Brexit has continued to be the main driving force in currency markets throughout March so far, with the Pound roaring ahead of its peers, despite facing a number of hurdles along the way. Today however, that rally ran out of steam, with GBP/EUR rates dropping to €1.16, as Brexit uncertainty returned to the markets.
In today’s post we’ll take a detailed look at how major currencies have performed so far this month, including GBP, EUR, USD, AUD and CAD.
Pound Sterling GBP Forecast
After a disappointing performance in February, the Pound was back on top in March, propelled higher by improved Brexit sentiment. This upswing in Sterling appeared to be mostly down to a series of Parliamentary Brexit votes in which MPs sought to rule out a no-deal Brexit and back a delay.
However the Pound’s rise was far from smooth, with the UK currency facing considerable volatility over the month as uncertainty continues to cloud the whole process. Today, that uncertainty cause the Pound to fall by around 1% across the board.
Looking ahead, expect Brexit to continue dominating Sterling sentiment for the foreseeable future, with a delay likely to prolong the uncertainty surrounding the whole process for at least another couple of extra months. In this scenario I would expect the Pound to fall further. If however May can get her deal through, Sterling is likely to rise again.
While Brexit will probably side-line UK economic data over the coming month, investors are likely to keep a close eye on domestic GDP for any additional signs that growth may have begun to stall at the start of 2019.
Euro EUR Forecast
The Euro struggled in March, with the single currency facing some notable headwinds due to gloomy economic data and a dovish rate decision from the European Central Bank (ECB). In terms of data, EUR investors were again left wanting as weak PMI figures and slowing industrial data in Germany stoked fears of a stagnating Eurozone.

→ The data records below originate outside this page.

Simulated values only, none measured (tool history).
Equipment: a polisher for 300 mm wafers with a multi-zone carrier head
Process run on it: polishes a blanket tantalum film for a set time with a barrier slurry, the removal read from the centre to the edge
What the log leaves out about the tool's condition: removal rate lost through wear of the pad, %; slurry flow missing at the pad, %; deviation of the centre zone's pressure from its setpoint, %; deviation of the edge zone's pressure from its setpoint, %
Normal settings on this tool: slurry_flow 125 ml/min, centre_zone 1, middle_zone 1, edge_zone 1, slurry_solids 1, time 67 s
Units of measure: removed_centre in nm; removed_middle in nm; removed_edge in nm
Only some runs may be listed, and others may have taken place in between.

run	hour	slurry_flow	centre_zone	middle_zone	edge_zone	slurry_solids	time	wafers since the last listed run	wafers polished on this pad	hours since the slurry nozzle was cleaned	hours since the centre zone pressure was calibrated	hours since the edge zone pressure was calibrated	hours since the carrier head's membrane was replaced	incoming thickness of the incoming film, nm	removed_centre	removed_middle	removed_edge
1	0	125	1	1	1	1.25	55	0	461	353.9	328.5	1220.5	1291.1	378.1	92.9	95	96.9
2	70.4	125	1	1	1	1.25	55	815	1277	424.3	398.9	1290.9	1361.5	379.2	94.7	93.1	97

However it was the ECB’s policy meeting in March that delivered the greatest blow to the Euro this month, with the bank both slashing its growth forecasts for 2019 as well as signalling that interest rates would remain on hold until at least 2020.
The Euro was able to pick itself back up over the past couple of weeks, lifted by renewed hopes that the Eurozone economy will not be disrupted by the UK leaving the EU without a deal. Whether the Euro is able to build on this momentum in the coming month will largely be dependent on an improvement.
US Dollar USD Forecast
The US Dollar was left adrift in late February as Donald Trump’s move to extend the trade deadline with China saw investors reduce their positions in the US currency amid renewed risk appetite. This left USD muted until the first week of March, when a sharp drop in the Euro and a weakened Pound saw investors flock to the Greenback.
However the US Dollar fell back from its best levels fairly quickly, with a worrying slump in domestic payrolls in February and softening safe-haven demand limiting the appeal of USD. Whether the US Dollar is able to bounce back again in the coming month may depend on the direction of US-China trade talks, with a positive outcome likely to further cap demand for the Greenback. This evening sees a rate decision from the FED, which could weaken the Dollar pushing up GBP/USD rates.
Australian Dollar AUD Forecast
Trade in the Australian Dollar has been mixed over the past month, mostly as a result of shifting expectations about a US-China trade deal. While recent signals from talks have been positive, hopes of a deal being signed in the immediate future were knocked by downbeat comments from US Trade Representative Robert Lighthizer.
Domestic data also influenced AUD exchange rates in recent weeks, most notably with the release of a disappointing fourth quarter GDP reading that drove it to new multi-month lows. Moving forward the focus for AUD investors is likely to increasingly be on Australia’s economic data as markets look to gauge whether the Reserve Bank of Australia could cut interest rates this year.
Canadian Dollar CAD Forecast
The Canadian Dollar has had a pretty rough time of it in March so far, being hit by heavy losses right from the offset after Canada’s GDP came up short in the fourth quarter. This was followed by further losses after the Bank of Canada’s latest policy meeting, which saw policymakers warn that the ‘timing of future rate hikes has grown increasingly uncertain’.
While rising oil prices have helped to partially offset ‘Loonie’ losses, CAD still looks to close the month as one of the weakest currency performers.
Looking ahead, the Canadian Dollar may remain on the back foot going forward unless Canadian economic data begins to show some improvement in the weeks to come.